Eight ideas for dotcom teachers
1 Add sound Your voice no longer need be the only sound in class. The invention (by students) of MP3, a digital music file format, means sound files are not the unwieldy megabite monsters they used to be. The Web has a vast store of MP3 files (it is the second most searched-for term on the Web, after sex), many of which are copyright-free and easy to download.
MP3 files are mainly music but increasingly everything from foreign language clips to sounds of nature to poetry readings, radio clips and personal reminiscences. You will need to download a free MP3 player such as Music Match (www.musicmatch.com). Instead of using paper, you can record instructions verbally, convert your file to MP3 and email it to your students working at their networked machine. Lessons can be based on readings of literature extracts, interviews or a spoken assignment.

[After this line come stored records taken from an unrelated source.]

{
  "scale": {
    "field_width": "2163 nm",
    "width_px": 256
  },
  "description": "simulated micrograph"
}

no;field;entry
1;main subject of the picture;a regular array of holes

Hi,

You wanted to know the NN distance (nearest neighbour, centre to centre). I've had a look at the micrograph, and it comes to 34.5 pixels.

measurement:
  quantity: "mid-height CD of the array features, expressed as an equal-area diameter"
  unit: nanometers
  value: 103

To find sound files, type words like "audio archive" and "MP3" into a few search engines. Many broadcasters, including the BBC, have a wealth of superb, archived sound files, much of it in a format called streaming audio which requires you to download a free plug-in such as Real Audio's Real Player (www.real.com).
And don't forget music - there is no longer any excuse for a limited range of tape recorded songs in schools. Many artists have tracks from CDs on the Web, some with the promotional video, and usually lyrics highlighted on screen as you listen to the track.
2 Add graphics Few schools have access to expensive whiteboards, but overhead projectors are standard fare in most classrooms. Use a computer and an inkjet printer to make interesting, high quality overhead slides with big, landscape format text and colour pictures. Most inkjets will print well in colour on to an A4 transparency designed for the purpose.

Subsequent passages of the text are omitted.